Young Ex Rel. Construction & General Laborers' Local No. 1334 v. City of Great Falls

JUSTICE DALY,

dissenting:

We dissent.

It is true the statute does not specify whether the agency is required to be named as a party in the petition for review and does not appear to make the agency’s joinder mandatory or jurisdictional in nature. A thirty-day limitation on filing a petition for judicial review, however, has been interpreted to mean that any challenge to the agency action must be perfected within the required thirty days. Perfection in this regard must include the correct joinder of all parties required to be joined under Rule 19, M.R.Civ.P. See Smith v. County of El Paso (1979), 42 Colo.App. 316, 593 P.2d 979; Civil Service Commission v. District Court (1974), 186 Colo. 308, 527 P.2d 531. (It should be pointed out that Colorado has not adopted the Administrative Procedure Act but provided for a judicial review of agency action in its rules of civil procedure, Rule 106, C.R.C.P., trader which the above-cited cases were decided.)

If this interpretation is accepted by the Court, then a proper joinder of those individuals or agencies deemed to be essential or indispensable parties to the petition, under Rule 19, M.R.Civ.P., must be considered a jurisdictional requirement to be satisfied if dismissal is to be avoided.

Rule 19, M.R.Civ.P., provides in pertinent part:

“A person who is subject to service of process shall be joined as a party in the action if (1) in his absence complete relief cannot be accorded among those already parties, or (2) he claims an interest *517relating to the subject of the action and is so situated that the disposition of the action in his absence may (i) as a practical matter impair or impede his ability to protect that interest...”

Here, appellant is attempting to challenge a decision and order of the Board of Personnel Appeals, issued in furtherance of its duty as a quasi-judicial body to administer the public policy of this State as set forth in Title 39, Chap. 31, MCA (Collective-Bargaining for Public Employees). In functioning to promote and advance this public policy, the Board has a definite interest in the petition to review and, as a practical matter, must be joined to insure a complete and just adjudication of that interest.

The majority, of course, disagrees with this conclusion and asserts that the Board is, by some liberal interpretation, excluded from their review hearing in court and that “justice is best served by avoiding an over-technical approach and allowing the parties to have their day in court.” We do not understand how you give parties their day in court by excluding them. I suppose it depends on whose ox is being gored.

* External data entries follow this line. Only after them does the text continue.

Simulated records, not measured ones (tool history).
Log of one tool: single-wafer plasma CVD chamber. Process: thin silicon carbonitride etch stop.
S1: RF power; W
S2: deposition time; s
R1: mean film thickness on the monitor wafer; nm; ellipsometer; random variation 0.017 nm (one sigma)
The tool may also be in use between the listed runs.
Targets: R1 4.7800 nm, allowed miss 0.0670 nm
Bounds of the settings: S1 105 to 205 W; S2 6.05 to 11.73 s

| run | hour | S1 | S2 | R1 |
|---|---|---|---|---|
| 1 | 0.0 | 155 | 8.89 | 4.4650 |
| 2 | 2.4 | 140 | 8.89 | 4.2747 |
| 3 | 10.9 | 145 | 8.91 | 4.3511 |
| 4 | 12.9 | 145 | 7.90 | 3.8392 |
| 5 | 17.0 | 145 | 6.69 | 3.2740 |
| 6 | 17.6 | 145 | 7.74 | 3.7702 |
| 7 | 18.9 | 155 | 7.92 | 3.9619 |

What the majority fails to realize, however, is that in this case a joinder of all essential parties within the thirty-day limitation period is a jurisdictional requirement. As a consequence of its jurisdictional nature, if a party is deemed essential or necessary to the proceeding, that party automatically becomes indispensable. This in no way depends on a liberal construction or other self-serving jingoisms relied upon by the majority.

Those essential jurisdictional requirements necessary to perfect a petition for review must be satisfied to vest authority in the reviewing or appellate tribunal. A failure to satisfy these requirements thus leaves the court with no adjudicatory or reviewing power; no jurisdiction to act; and no discretion to remedy or waive the jurisdictional defects.

Here, appellant appears to have failed to vest the District Court with jurisdiction to consider the petition for review. If this is the case, then the court was unable to entertain appellant’s motion to amend and was left with no alternative but to dismiss the action.

We would affirm the judgment of the District Court.

CHIEF JUSTICE HASWELL and JUSTICE SHEEHY concur in the foregoing dissent.